Nightboat Books got together with Otis Books/Seismicity Editions to produce this handsome volume of Leland Hickman's collected poems, and you know, I can't really believe this is happening! Two years back, at the Orono Conference in Maine, editor Stephen Motika spoke of his plans to edit a complete Hickman book; he, Motika, certainly is too young to have known Hickman personally or to have participated in the network of Southern California-based magazines Hickman edited. Perhaps he was the perfect person to take on this task then, but I wondered how he had stumbled onto Hickman's writing at all. As the poet and scholar Bill Mohr explains in an informative afterword, the difficulty of establishing Hickman's reputation lies chiefly in the very fugitive publication of his work, small presses, small editions, a circle of influence that was more interested in his editing projects than in his poetry perhaps. Timothy Liu printed "Yellowknife Bay" in an important anthology of gay experimental poetry, "Word of Mouth," but that was about all of Hickman that was easily accessible.
As we discover, other reasons caused Hickman to put his own work on the back burner, and it sounds as though while we were all waiting for a successor to the one book, the "Great Slave Lake Suite," Hickman was actually not writing much of anything at all. Editing Temblor and maintaining, in the days before e-mail, a vast correspondence with many of the world's most innovative poets, ate up his time, and of course so did AIDS. Motika produces a few "new" pieces (of very high quality), but don't go looking to this new collection for lots and lots of new material; instead the value of the book is twofold, it returns to print the major work of an interesting poet, and in addition it simplifies and makes legible by re-arrangement, the order and the valences of this work.
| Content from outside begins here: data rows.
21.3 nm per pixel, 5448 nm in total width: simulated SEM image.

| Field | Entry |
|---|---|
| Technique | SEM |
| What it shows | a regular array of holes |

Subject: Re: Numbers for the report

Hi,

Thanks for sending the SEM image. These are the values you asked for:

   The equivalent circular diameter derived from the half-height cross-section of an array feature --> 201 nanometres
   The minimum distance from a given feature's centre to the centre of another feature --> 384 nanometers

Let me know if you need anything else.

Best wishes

It is a prophetic, shamanic work fueled by rage, grief and sudden bursts of homosexual feeling. Hickman lived in a dangerous age in dangerous cities, and he was punished, imprisoned, institutionalized for his penchant for public sex. A private story makes itself felt through the densest and most lyrical parts of his poems, something to do with his dad, an intense Oedipal love hate thing like Raymond Massey slapping James Dean in Kazan's film of East of Eden. In one excruciating passage the father strips the son to dowse him with a burning liquid to rid him of crabs, souvenirs of the teenager's uncontrollable need for sex with strangers. Hickman's poetry often seemed to me to be a queer amalgam of Ginsberg, Charles Olson, and something of Swinburne in him, a masochistic drive that spits the words out over the page (many lines begin with the single word "o," not the uppercase "O" of Keats, but just a tiny little mouth remembering) and create a portrait etched in acid. And like William Burroughs' wild boys, his memories seem to reach back to a prewar paradise of roadsters, red-tiled public toilets, outhouses with rattlers twisting in the Pasadena sun. The speaker derives power from the scopophilia that makes him anxious to see, to watch, the forbidden accdientally exposed, in a dramatic rehearsal of his own early abuse.
That makes Tiresias sound sensational, and Mohr advises us not to think of Hickman's writing as "confessional" in any shape or form. Hickman's sophisticated, alienated use of language allows him to revisit American trauma, by endowing the primal with a series of complicating screens and taxonomies. I don't know, it still seems confessional to me, why there are even scenes of the child Lee Jr going to confession, confessing the sins of the child. "Absolve, absolve him." This new book invites us into a dark wet cave where all the most exciting and painful things are happening all the time, awake and in dreams. Somewhere there's a whisper, "sonny, hush, stop dwelling on it," but the roar in one's ears drowns out that quiet voice.
This is one of the great poetic/autobiographical works of the twentieth century. All the while using oft-forgotten poetic devices in new ways, it maps out new ground on the literary terrain.